Leninist regimes kept their subjects ignorant of the real functioning of the political system. Tony Judt observed that “by concentrating power, information, initiative and responsibility into the hands of the party-state, Communism had given rise to a society of individuals not merely suspicious of one another and skeptical of any official claims or promises, but with no experience of individual or collective initiative and lacking any basis on which to make informed public choices.”70 Furthermore, the chasm between official rhetoric and everyday reality, the camouflaging of the way decisions were reached, the anti-elective pseudo-elections, and other rituals of conformity neutralized critical faculties and generated a widespread wariness toward the validity of politics as such. Furthermore, anti-Communism tended to be just another supra-individual, nondifferentiated form of identity. The problem now is that the aggregation of social interests needs a clarification of the political choices, including an awareness of the main values that people advocate. As Martin Palouš put it, “The most important and most dynamic factor in post-totalitarian politics has to do with the way people in post-communist societies perceive and conceptualize the social reality and political processes they are a part of.”71 The difficulties and ambiguities of the left-right polarization in post-Communist regimes are linked to the ambiguity and even obsolescence of the traditional taxonomies.

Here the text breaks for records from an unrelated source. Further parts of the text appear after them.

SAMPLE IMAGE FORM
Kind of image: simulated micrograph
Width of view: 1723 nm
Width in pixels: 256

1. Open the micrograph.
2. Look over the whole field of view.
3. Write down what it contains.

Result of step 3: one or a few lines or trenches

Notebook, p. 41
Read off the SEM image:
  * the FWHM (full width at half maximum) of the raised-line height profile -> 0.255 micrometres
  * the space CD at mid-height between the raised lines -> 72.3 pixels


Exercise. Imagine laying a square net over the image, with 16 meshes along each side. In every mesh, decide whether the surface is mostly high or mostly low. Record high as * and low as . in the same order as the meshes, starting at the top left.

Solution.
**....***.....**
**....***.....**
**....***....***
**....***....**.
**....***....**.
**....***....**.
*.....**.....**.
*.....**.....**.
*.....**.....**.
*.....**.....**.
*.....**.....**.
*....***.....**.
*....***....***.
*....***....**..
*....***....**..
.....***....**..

With the private sector and entrepreneurial class still in the making, political liberalism and the civic center associated with it are under siege. Most political parties in the region are coalitions based on personal and group affinities rather than on an awareness of common interests, leading to fragmentation, divisiveness, political convulsions, and instability. One reason for the rise of populist movements is the paternalist temptation, a response to the felt need for protection from the destabilizing effects of the transition to competition and market. Another significant factor is the perception that the civic-romantic stage of the revolution is over and the bureaucracy now is intent upon consolidating its privileges. The campaigns against historic figures of Solidarity (including Adam Michnik, Bronisław Geremek, Tadeusz Mazowiecki, and Lech Wałęsa) as “traitors” and “protectors of the establishment” were an expression of the search for a “second revolution” that would legislate morality. Critical intellectuals seemed to have lost much of their moral aura and were often attacked as champions of futility, architects of disaster, and incorrigible daydreamers. Their status was extremely precarious precisely because they symbolized the principle of difference that neo-authoritarian politics tends to suppress. In the context of widespread disenchantment with political involvement, their moderation remains a crucial element of social equilibrium. It is essential to avoid mass hysteria, to recognize the need for constitutional consensus, and to foster a culture of predictable procedures. If these kinds of attacks gather momentum, they could jeopardize the still precarious pluralist institutions. Ralf Dahrendorf poignantly expressed this imperative: “Where intellectuals are silent, societies have no future.” In a deeply fragmented social and public environment, under the constant pressures of globalization, Dahrendorf believed that, despite its diminished appeal, the nexus of ideas and action had in no way lost its revitalizing potential as a force of freedom.72

Political reform in all these post-Communist societies has not gone far enough in strengthening the counter-majoritarian institutions (including independent media and the market economy) that would diminish the threat of new authoritarian experiments catering to powerful egalitarian-populist sentiments. The main dangers in this regard are tendencies linked to statism, clericalism, religious fundamentalism, ethnocentrism, and militaristic Fascism. These themes appeared clearly in the discourse of ethnocratic populism, as evinced by Vadim Tudor's Greater Romania Party, but also among supporters of Slovakia's Vladimir Mečiar, Serbia's Radical Party, and the xenophobic groups and movements in Russia generically associated with Vladimir Zhirinovsky's Liberal Democratic Party or Gennady Zyuganov's Communist Party of the Russian Federation. Even Hungarian prime minister Viktor Orbán has resorted to such rhetorical strategies to weaken his liberal and socialist adversaries. Some observers have foreseen a split in the region, with the more advanced countries (Poland, Hungary, the Czech Republic, and the Baltic states) developing a culture of impersonal democratic procedures, while the Southern tier was supposed to be beset by what Ken Jowitt has called “movements of rage.” Yet developments in Hungary, Poland, or Latvia in recent years have shown that such regional divisions are not so clear-cut. Marc Howard's insights on the demobilized nature of the civil societies within the countries of the former Soviet bloc offer a persuasive explanation for the absence of a middle path between apathy and violence. The comprehensive penetration of society by the state under Communism produced a “monstrous autonomy of the political,”73 leading to disengagement, mistrust of voluntary associations, and deep engagement in private rather than public spheres of interaction. Democratic protest and opposition in Central and Eastern Europe have been shaped by a combination of inherited disaggregation and a general disappointment with the reality of nonpaternalistic social life.